There are many good reasons to gaze at the moon, but this week will provide an extra-special one. On the night of July 27, some people will be able to watch the 21st century’s longest lunar eclipse, lasting 1 hour and 43 minutes.
What’s so special about a lunar eclipse?
A lunar eclipse isn’t the same spectacle as a solar eclipse: The darkness cast doesn’t have the same contrast. It results from a similar spatial arrangement as the other kind of eclipse: the Earth, sun, and moon aligning neatly.
In the case of a solar eclipse, the moon casts a shadow on the Earth. In a lunar eclipse, the roles reverse and the Earth casts a shadow on the moon.
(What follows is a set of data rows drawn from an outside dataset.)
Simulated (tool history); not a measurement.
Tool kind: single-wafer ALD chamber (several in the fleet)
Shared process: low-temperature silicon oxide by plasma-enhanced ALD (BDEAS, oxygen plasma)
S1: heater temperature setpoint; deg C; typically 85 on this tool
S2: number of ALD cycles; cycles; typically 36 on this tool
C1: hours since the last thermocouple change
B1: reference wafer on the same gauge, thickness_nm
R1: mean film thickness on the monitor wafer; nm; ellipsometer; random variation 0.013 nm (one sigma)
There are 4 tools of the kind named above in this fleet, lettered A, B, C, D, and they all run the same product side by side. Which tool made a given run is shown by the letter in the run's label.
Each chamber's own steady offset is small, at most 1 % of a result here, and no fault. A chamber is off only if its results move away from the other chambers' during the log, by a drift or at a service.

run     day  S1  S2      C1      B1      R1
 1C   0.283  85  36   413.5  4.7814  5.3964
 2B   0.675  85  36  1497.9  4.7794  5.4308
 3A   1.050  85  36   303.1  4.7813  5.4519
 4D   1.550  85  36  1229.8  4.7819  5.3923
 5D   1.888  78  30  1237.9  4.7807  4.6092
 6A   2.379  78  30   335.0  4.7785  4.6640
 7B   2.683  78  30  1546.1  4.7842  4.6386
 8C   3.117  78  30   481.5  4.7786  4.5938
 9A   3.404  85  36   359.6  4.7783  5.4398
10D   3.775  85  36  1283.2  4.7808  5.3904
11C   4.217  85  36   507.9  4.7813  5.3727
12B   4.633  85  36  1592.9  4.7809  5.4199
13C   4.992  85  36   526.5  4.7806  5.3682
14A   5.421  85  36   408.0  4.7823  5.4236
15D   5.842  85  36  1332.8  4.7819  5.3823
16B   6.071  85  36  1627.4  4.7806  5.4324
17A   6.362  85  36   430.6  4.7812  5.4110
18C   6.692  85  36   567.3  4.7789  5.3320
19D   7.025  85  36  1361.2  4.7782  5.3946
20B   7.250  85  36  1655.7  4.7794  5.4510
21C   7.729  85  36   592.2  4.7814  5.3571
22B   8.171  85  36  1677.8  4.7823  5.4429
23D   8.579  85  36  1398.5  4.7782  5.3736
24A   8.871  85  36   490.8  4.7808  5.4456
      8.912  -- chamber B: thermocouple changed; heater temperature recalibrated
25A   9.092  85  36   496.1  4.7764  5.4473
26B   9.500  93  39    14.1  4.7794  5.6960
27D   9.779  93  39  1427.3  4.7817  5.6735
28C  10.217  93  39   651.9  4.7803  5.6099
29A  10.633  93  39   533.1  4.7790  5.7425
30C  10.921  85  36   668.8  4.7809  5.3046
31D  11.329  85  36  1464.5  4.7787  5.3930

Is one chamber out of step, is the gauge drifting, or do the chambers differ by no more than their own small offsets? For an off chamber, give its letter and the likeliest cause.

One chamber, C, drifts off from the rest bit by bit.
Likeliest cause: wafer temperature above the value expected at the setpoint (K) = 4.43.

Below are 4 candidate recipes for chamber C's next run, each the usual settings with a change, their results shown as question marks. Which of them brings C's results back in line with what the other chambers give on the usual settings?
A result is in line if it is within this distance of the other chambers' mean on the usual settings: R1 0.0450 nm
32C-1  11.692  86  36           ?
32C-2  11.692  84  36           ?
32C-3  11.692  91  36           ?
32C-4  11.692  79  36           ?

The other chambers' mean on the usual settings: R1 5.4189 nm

The Earth typically experiences between one and four lunar eclipses a year. A fraction of those are total lunar eclipses. A tiny fraction still take place in July, when the Earth is as far as it can be from the sun, and thus able to cast the widest shadow on the moon. Even fewer lunar eclipses occur when the moon passes through the center of the Earth’s shadow, which increases the length of the lunar eclipse.
The July 27 eclipse will last for 1 hour and 43 minutes, which is very close to the theoretical maximum of 1 hour and 47 minutes. On Jan. 31 this year, the moon passed south of the center of the Earth’s shadow, so the length of the eclipse was only 1 hour and 2 minutes.
Where can I watch the lunar eclipse?
Those in the Eastern Hemisphere will enjoy the best of the lunar eclipse. Stargazers in Australia, Indonesia, and other eastern regions can see it as the moon sets, while those in Europe, western Africa, and South America, can see it when the moon rises.
The partial eclipse begins at 18:24 UTC (Universal Time), the total eclipse begins at 19:30 UTC, and the greatest eclipse will be at 20:22 UTC. You can find the exact time in your time zone by entering your location here.
Finally, you don’t need any special glasses to watch the lunar eclipse, because you won’t be exposing yourself to harmful direct radiation from the sun.
What’s about the blood moon?
Moonlight is nothing but sunlight reflected by the moon. When the Earth casts a shadow on the moon during an eclipse, it blocks out direct sunlight. But the moon still has a faint glow, usually an orange-red hue that many call the blood moon.
It occurs because of a phenomenon called the Rayleigh scattering, which is also what gives sunrise and sunset its orange-red glow. As sunlight passes through the Earth’s atmosphere, it hits different types of gases and particles. The process causes shorter wavelengths of light (blue and violet) to scatter more than longer wavelengths (red and orange). It’s the longer wavelengths that are able to reach the moon and give it the eerie glow.
If you were on the moon when the total eclipse occurs, you would see a red ring around the Earth. “In effect, you’ll be seeing all the sunrises and sunsets taking place at that specific moment on Earth,” according to Time and Date.
Correction: The article initially stated that red light has a shorter wavelength than blue light. It’s the other way around.